AWS or GCP CVO rebooted due to multiple disks missing

Last updated
Save as PDF
Share
1. Share
2. Tweet
3. Share

Views:: 335

Visibility:: Public

Votes:: 0

Category:: cloud-volumes-ontap-cvo

Specialty:: ds_cvo

Last Updated:

Applies to

Cloud Volumes ONTAP (CVO)
Amazon Web Services (AWS)
Google Cloud Provider (GCP)

Issue

An AWS / GCP CVO node rebooted with an AutoSupport from the surviving HA partner HA Group Notification (MULTIPLE DISKS MISSING) ERROR.
From the surviving node's EMS logs, it can be seen that it has lost access to its mirrored Pool1 disks, which are attached to the failed node:

Mon Jun 03 16:23:02 +0000 [CVO-01: monitor: monitor.globalStatus.critical:EMERGENCY]: This node has taken over CVO-02. One or more mirrored aggregates are degraded.
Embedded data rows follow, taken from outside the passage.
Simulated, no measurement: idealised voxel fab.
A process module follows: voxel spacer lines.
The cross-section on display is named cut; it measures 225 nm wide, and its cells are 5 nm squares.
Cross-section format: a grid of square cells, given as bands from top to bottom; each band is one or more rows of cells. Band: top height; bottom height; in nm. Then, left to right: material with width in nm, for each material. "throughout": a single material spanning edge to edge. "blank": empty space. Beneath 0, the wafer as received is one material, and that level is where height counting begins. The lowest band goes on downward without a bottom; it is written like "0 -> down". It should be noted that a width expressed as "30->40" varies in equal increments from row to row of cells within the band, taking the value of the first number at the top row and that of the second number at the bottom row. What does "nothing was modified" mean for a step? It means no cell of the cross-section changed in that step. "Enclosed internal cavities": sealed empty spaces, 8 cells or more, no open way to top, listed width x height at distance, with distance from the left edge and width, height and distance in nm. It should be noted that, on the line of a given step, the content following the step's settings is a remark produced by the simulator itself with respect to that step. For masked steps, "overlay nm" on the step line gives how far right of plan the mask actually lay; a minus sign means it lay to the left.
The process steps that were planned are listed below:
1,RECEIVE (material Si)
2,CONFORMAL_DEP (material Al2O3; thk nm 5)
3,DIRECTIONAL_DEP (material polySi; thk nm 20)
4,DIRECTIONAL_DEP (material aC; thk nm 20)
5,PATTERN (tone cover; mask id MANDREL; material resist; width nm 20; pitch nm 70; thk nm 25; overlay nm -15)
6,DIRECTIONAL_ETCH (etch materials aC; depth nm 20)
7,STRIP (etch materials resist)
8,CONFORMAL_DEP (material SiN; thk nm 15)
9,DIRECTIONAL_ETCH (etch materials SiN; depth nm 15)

Mon Jun 03 16:22:35 +0000 [CVO-01: dmgr_thread: raid.disk.missing:info]: Disk /aggr1/plex1/rg0/0d.10 S/N [00000000V9NeubcHXfRG] UID [00000000V9NeubcHXfRG] is missing from the system Mon Jun 03 16:22:35 +0000 [CVO-01: config_thread: raid.config.filesystem.disk.missing:info]: File system Disk /aggr1/plex1/rg0/0d.10 S/N [00000000V9NeubcHXfRG] UID [00000000V9NeubcHXfRG] is missing.

Note: The above errors are seen for all disks owned by affected node CVO-02.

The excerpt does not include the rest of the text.